Employment alert

8 February 2019

 
 

Tell me the reason why

 
 

Is it possible to dismiss whistleblowers for the way in which they make ‘protected disclosures’ to their employers? The answer is yes, but be very careful.

Over the last few years there has been a series of cases on how employers should deal with unmanageable’ people. It is accepted that, even if someone makes protected disclosures, they will not be immune from disciplinary action if the way they made those disclosures was unacceptable. The Employment Appeal Tribunal (EAT) has given the examples of racist or abusive language and threats of violence. One of the most illustrative cases is that of Panayiotou v Kernaghan where a police officer was held to be protected when making his many disclosures but not when he insisted on stating how they should be dealt with. His actions were ‘sufficient to try and to exhaust the patience of any organisation’.

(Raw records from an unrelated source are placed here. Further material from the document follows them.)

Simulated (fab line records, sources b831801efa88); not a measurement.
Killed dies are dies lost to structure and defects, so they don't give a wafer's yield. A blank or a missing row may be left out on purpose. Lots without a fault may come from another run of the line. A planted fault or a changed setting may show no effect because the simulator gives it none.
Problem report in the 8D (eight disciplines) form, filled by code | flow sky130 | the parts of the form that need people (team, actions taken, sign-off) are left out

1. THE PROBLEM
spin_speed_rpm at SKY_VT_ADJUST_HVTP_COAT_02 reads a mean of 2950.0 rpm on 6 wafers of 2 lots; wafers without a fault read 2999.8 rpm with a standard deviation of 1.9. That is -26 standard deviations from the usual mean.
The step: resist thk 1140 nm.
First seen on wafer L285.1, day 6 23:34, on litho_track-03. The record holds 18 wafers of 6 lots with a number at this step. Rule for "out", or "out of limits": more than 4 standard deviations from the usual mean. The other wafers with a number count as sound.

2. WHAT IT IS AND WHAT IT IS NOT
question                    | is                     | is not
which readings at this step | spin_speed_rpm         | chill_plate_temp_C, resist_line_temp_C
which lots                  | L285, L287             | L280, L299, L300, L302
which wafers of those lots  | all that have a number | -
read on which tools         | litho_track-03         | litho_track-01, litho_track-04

Employers must be able to show that their grounds for the disciplinary action are genuinely separable from the making of the protected disclosure itself. For example, in one case it was insufficient for the employer to say that, because there had been so many disclosures, trust and confidence had broken down so as to justify dismissal.

Perhaps the best summary of the fine balance that exists is still found in the 2011 case of Martin v Devonshires Solicitors:

‘employees who bring complaints often do so in ways that are, viewed objectively, unreasonable. [Employers should not take action] simply because in making a complaint [an employee] had, say, used intemperate language or made inaccurate statements. An employer who proposes to object to ‘ordinary’ unreasonable behaviour as that kind should be treated as objecting to the complaint itself'.

A case last month (Gibson v Hounslow LBC) covered a teacher who had made genuine complaints about the treatment of a child. She was nevertheless fairly dismissed because she was ‘extremely difficult to manage from the very beginning and quite independently from any disclosures..it was her un-governability that led to the treatment complained of and the antipathy towards her, not the disclosures’.

Yes you can dismiss whistleblowers for the way in which they blow the whistle, but please be careful.